Using corpora folder: './corpora'
Using corpora folder: './corpora'
3.6M	adso.json
175M	sonnets.json


Defining helper functions

In [7]:
import json
import math
import re
from io import StringIO

import numpy as np
import pandas as pd

def clean_text(string):
    output = string.strip()
    # replacements = (("“", '"'), ("”", '"'), ("//", ""), ("«", '"'), ("»",'"'))
    replacements = (("“", ''), ("”", ''), ("//", ""), ("«", ''), ("»",''))
    for replacement in replacements:
        output = output.replace(*replacement)
    output = re.sub(r'(?is)\s+', ' ', output)
    output = re.sub(r"(\w)-(\w)", r"\1\2", output)  # "Villa-nueva" breaks Navarro-Colorado's system
    return output

In [8]:
adso = pd.DataFrame.from_records(
    json.load(open("adso.json"))
).query("manually_checked == True")[["line_text", "metrical_pattern"]].drop_duplicates().reset_index(drop=True)
adso.line_text = adso.line_text.apply(clean_text)
adso

Unnamed: 0,line_text,metrical_pattern
0,"Yo vi unos ojos bellos, que hirieron",++-+-+---+-
1,"con dulce flecha un corazón cuitado,",-+-++--+-+-
2,y que para encender nuevo cuidado,-----++--+-
3,su fuerza toda contra mí pusieron.,-+-+---+-+-
4,Yo vi que muchas veces prometieron,++-+-+---+-
...,...,...
1385,"cobró armado y prudente su denuedo,",-++--+---+-
1386,que sin victorias no contó algún día.,---+-+-+++-
1387,Esto fue don Fadrique de Toledo.,+-+--+---+-
1388,"Hoy nos da, desatado en sombra fría,",+-+--+-+-+-


In [9]:
sonnets = pd.DataFrame.from_records(
    json.load(open("sonnets.json"))
).query("manually_checked == True")[["line_text", "metrical_pattern"]].drop_duplicates().reset_index(drop=True)
sonnets.line_text = sonnets.line_text.apply(clean_text)
sonnets

Unnamed: 0,line_text,metrical_pattern
0,Cuando la alegre y dulce primavera,---+-+---+-
1,"a partir sus riquezas comenzaba,",--+--+---+-
2,y de los verdes campos desterraba,---+-+---+-
3,"aquella estéril sequedad primera,",-+-+---+-+-
4,un pastor triste y solo en la ribera,+-++-+---+-
...,...,...
10205,y en tus labios purpúrea competencia,--+--+---+-
10206,"agora al alba y al clavel ofrece,",-+-+---+-+-
10207,"la edad, con invisible diligencia,",-+---+---+-
10208,en el común ocaso lo oscurece;,---+-+---+-


In [10]:
# Fixes an issue with lines containing line breaks, e.g., 7518
sonnets.line_text = sonnets.line_text.str.strip().str.split("\n").str[0].str.strip()
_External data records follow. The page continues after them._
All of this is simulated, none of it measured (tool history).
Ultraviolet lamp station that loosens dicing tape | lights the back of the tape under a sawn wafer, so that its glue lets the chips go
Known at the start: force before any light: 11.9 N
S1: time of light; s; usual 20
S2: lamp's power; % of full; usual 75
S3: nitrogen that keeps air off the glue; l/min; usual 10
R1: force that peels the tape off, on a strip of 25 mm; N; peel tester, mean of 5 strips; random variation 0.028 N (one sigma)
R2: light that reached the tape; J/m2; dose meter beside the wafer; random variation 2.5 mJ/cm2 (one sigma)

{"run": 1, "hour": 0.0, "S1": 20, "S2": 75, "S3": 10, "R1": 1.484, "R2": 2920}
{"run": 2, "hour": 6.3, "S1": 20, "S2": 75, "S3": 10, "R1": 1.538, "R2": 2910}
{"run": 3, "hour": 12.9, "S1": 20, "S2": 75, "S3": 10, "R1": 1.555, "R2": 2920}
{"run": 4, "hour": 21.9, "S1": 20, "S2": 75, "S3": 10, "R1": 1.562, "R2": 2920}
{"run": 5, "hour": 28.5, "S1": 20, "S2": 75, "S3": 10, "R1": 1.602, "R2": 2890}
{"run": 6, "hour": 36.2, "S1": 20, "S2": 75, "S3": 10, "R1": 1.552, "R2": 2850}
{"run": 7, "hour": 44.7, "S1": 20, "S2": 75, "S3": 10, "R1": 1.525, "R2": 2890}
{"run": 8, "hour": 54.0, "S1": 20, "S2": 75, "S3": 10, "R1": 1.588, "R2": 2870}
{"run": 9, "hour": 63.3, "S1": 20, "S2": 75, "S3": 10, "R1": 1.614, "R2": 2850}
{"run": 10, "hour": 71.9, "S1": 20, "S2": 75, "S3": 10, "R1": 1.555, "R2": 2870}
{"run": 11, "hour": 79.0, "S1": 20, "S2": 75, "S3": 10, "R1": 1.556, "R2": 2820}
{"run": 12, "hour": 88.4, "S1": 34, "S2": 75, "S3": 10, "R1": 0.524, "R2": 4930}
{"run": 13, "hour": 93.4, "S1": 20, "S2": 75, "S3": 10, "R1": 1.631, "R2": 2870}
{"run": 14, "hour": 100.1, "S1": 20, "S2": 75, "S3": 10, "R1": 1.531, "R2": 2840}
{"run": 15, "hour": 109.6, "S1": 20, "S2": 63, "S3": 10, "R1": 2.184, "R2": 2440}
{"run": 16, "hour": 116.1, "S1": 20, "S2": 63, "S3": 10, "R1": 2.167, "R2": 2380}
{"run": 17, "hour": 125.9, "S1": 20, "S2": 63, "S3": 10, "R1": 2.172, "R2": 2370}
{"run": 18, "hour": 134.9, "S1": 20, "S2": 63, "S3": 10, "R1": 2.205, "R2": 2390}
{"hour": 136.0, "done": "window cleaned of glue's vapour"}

Importing `Rantanplan` main functions and warming up the cache.

In [88]:
from rantanplan.rhymes import analyze_rhyme
from rantanplan import get_scansion

In [89]:
%%time
get_scansion("Prueba")
pass

CPU times: user 10.6 ms, sys: 128 µs, total: 10.7 ms
Wall time: 9.47 ms


## Navarro-Colorado

Preparing corpora and measuring running times for Navarro-Colorado scansion system.

In [13]:
!mkdir -p sonnets
!mkdir -p adso
!mkdir -p outputs

In [14]:
with open("adso/adso.txt", "w") as file:
    file.write("\n".join(adso["line_text"].values))
with open("sonnets/sonnets.txt", "w") as file:
    file.write("\n".join(sonnets["line_text"].values))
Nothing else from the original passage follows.